Interrupt not possible when using ImageAbsorber or TextAbsorber

GRein · August 6, 2022, 2:04pm

Hallo,
I am using Aspose PDF 22.1. I spent a lot of time to analyze some buggy behaviour in our application.
One daemon-thread in our application uses page.accept(ImageAbsorber) and also page.accept(TextAbsorber). I do this, to check any PDF before we do an OCR-processing.
When this preCheck-thread needs too much time, I try to interrupt it. It never interrupts, when page.accept-Method is called. The thread remains alive, and never stops. This means, that over a long period of time more and more threads exist, the CPU-usage reaches 100% and the application doesn’t react any more until it crashes. Here is an example of the stack-trace:
“Thread-176” #215 daemon prio=5 os_prio=0 tid=0x0000000064716800 nid=0xd30 runnable [0x000000007efee000]
java.lang.Thread.State: RUNNABLE
at com.aspose.pdf.internal.ms.System.Collections.Generic.lf.lI(Unknown Source)
at com.aspose.pdf.internal.ms.System.Collections.Generic.lf.set_Item(Unknown Source)
at com.aspose.pdf.internal.l2j.lI.lI(Unknown Source)
at com.aspose.pdf.internal.l2v.lh.lI(Unknown Source)
at com.aspose.pdf.internal.l7t.l1j.(Unknown Source)
at com.aspose.pdf.internal.l7h.lf.lI(Unknown Source)
at com.aspose.pdf.internal.l4v.lj.lI(Unknown Source)
at com.aspose.pdf.internal.l4v.lj.lI(Unknown Source)
at com.aspose.pdf.ImagePlacementAbsorber.lf(Unknown Source)
at com.aspose.pdf.ImagePlacementAbsorber.lI(Unknown Source)
at com.aspose.pdf.ImagePlacementAbsorber.visit(Unknown Source)
at com.aspose.pdf.Page.accept(Unknown Source)
at de.lorenz.convert.util.pdf.PDFPreCheckOCR.checkImagesAndText(PDFPreCheckOCR.java:227)
at de.lorenz.convert.util.pdf.PDFPreCheckOCR.checkPage(PDFPreCheckOCR.java:81)
at de.lorenz.convert.util.pdf.PDFPreCheckOCR.preCheckPDF(PDFPreCheckOCR.java:56)
at de.lorenz.convert.util.pdf.ExtendedPreCheckPDF.analyzeWithCancel(ExtendedPreCheckPDF.java:199)
at de.lorenz.convert.util.pdf.ExtendedPreCheckPDF.checkPDF(ExtendedPreCheckPDF.java:75)
at de.lorenz.convert.converter.finals.Converter_Final_OCR_Tess4J.convertFile(Converter_Final_OCR_Tess4J.java:129)
at de.lorenz.convert.application.Thread_CreateOCRPDF.doRun(Thread_CreateOCRPDF.java:47)
at de.lorenz.convert.application.NotifyingThread.run(NotifyingThread.java:94)
at java.lang.Thread.run(Thread.java:748)

The only way, to stop this thread is calling the (deprecated) Thread.stop(). After this, the thread is gone, but as expected some ressources are not freed.
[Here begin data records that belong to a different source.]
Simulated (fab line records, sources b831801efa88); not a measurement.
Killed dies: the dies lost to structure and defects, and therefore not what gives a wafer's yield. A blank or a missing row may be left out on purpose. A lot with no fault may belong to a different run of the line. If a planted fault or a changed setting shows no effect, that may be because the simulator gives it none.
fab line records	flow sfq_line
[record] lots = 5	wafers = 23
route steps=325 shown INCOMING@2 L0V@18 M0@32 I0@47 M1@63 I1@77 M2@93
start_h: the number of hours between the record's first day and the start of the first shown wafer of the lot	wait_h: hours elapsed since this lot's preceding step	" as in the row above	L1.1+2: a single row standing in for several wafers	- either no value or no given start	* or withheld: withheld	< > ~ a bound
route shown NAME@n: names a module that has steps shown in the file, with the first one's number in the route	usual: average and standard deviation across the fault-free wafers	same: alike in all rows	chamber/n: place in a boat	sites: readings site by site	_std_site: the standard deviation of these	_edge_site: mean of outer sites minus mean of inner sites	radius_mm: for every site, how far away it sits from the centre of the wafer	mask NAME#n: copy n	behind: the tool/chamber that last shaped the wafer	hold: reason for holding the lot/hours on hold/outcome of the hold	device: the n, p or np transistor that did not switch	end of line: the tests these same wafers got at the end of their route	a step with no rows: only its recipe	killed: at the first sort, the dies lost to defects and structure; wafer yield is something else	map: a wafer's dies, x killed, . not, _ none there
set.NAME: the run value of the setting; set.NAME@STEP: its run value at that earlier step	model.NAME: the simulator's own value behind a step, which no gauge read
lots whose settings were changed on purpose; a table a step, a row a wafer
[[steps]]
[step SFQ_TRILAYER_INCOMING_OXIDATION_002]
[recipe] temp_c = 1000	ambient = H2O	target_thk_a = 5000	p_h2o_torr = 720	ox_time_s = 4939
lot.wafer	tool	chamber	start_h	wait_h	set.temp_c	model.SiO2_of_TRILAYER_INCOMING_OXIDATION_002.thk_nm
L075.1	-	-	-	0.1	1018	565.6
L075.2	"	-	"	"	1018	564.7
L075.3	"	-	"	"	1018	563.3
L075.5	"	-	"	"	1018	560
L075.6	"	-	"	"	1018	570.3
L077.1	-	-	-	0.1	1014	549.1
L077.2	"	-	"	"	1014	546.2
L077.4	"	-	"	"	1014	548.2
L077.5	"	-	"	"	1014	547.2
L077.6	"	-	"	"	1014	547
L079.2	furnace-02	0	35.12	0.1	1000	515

I hope, you can fix this bug soon,
Kind regards, Gerd

tahir.manzoor · August 6, 2022, 6:53pm

@GRein

To ensure a timely and accurate response, please attach the following resources here for testing:

Your input PDF.
Please create a simple Java application (source code without compilation errors) that helps us to reproduce your problem on our end and attach it here for testing.

As soon as you get these pieces of information ready, we will start investigation into your issue and provide you more information. Thanks for your cooperation.

PS: To attach these resources, please zip and upload them.

GRein · August 17, 2022, 2:42pm

Hallo,
sorry, this is a very complicated code embedded and it would be heavy, to extract this in a runnable application.

I suggest: Could you please find out, if page.accept(absorber) or absorber.visit(page) is principally interruptable, if I run this in my own thread?

Regards, Gerd

tahir.manzoor · August 17, 2022, 4:08pm

@GRein

Unfortunately, it is difficult to say what the problem is without PDF and code example. We need simplified code example to reproduce this issue at our end. It would be great if you please share the requested resources here for testing. We will then investigate the issue and provide you more information on it.